Mission Aviation Fellowship

Cornwall Aviation Heritage Centre given notice to quit Newquay Airport

Cornwall Aviation Heritage Centre (CACH) is being forced to close after the local Council decided not to renew its lease and told it to vacate its home base at Newquay Airport by the end of March 2023.

The centre is home to a number of rare historic aircraft, such as the RAF in-flight refuelling tanker the Vickers VC10K3, and the BAC 1-11, a former Royal Aircraft Establishment research and development aircraft, both of which are one of only two left in existence, and which are under threat of being scrapped if the closure goes ahead.

The centre said: “Cornwall Council committed to assist CAHC to relocate their operation but have since refused to make good on these commitments. For more than 10 months the Council have refused to even discuss relocation proposals and funding sources.”

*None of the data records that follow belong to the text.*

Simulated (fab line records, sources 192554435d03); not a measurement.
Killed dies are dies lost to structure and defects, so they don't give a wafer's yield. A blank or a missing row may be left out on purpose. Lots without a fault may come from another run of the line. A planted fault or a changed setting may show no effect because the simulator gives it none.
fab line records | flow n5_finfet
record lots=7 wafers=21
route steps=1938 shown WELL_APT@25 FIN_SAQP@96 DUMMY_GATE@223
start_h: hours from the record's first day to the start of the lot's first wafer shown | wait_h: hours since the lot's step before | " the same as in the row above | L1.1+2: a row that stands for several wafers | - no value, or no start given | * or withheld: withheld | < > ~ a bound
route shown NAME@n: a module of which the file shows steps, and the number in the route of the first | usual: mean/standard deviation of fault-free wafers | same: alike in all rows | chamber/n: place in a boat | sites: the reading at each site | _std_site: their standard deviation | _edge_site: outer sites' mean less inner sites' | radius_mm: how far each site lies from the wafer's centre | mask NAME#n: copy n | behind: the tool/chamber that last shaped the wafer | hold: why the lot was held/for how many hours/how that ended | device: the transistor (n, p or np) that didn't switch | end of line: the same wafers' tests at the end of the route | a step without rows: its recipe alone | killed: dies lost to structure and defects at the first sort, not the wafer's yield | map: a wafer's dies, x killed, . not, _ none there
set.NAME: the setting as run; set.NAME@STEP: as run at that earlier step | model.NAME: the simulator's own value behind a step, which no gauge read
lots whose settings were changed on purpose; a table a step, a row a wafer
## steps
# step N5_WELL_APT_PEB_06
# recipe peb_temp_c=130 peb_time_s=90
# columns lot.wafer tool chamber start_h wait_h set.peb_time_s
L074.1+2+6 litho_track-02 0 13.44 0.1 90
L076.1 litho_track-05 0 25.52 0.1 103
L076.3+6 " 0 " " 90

“With no options for relocation and with Cornwall Council refusing to help, the Cornwall Aviation Heritage Centre, the only aerospace museum in Cornwall, Devon and Dorset, will have to close forever.”

“All of this amazing amenity and opportunity will be lost. Jobs will be destroyed. Valuable and historic aircraft of all sizes will have to be scrapped because of the prohibitive cost of road transport. The opportunity to inspire and educate Cornwall’s future generations will be lost. Sixty dedicated veteran and retired volunteers will lose a vital part of their lives.”

Richard Spencer-Breeze, from the centre, said: “It is awful, we have been fighting this vigorously for the last 10 months, but in reality we have been doing it for the last three years. We have tried every possible way to resolve this with no luck.”

“It is totally ridiculous and unacceptable that Cornwall Council has refused to meet with us to find a solution and despite making a commitment in our original meeting to help us find a site to relocate to and funding for relocation we have nothing.”

“We have given them nine proposals and asked them for the opportunity to sit down around a table to talk about this and we have been refused at every single juncture. We are going to have to close and scrap half the aircraft, if not more.”

“The council owns 655 acres of land on this site, we only need six to 10 acres of that, that is all we need. We are not asking for a penny from them, we are happy to pay rent. It will not cost Cornwall Council a single penny for us to be here.”

A Cornwall Council spokesperson speaking to Cornwall Live said: “Newquay Airport is an operational airport which is vital to the region’s connectivity to the UK. It is currently subsidised by the Cornish taxpayer and Cornwall Council is committed to develop the airport in a way which minimises this subsidy and continues to develop the site as a key part of Cornwall’s transport and business infrastructure.”

“As part of this work, the council is reviewing the use of the land at the airport site to ensure the taxpayer is getting the maximum value for money from it and to increase the economic benefit and professional employment opportunities for Cornwall.”

“Cornwall Aviation Heritage Centre (CAHC) has been a tenant at Newquay Airport since 2015. They signed a disclaimer at that point acknowledging there was no right of renewal when its lease expired in 2021. However, in order to assist the centre to find a new site, the Council extended the lease by a further 12 months.”

“Cornwall Council and Cornwall Airport Newquay are not responsible for the operation of a private business and securing a site on which to operate is the responsibility of the management of the centre.”

“Cornwall Council has made it clear to CAHC that we will consider assisting them to move to a new location when a credible, costed and deliverable proposal has been developed. However, this remains the responsibility of the centre.”

CACH have started a petition to garner support for the centre, which at the time of writing had secured more than 19,500 signatures.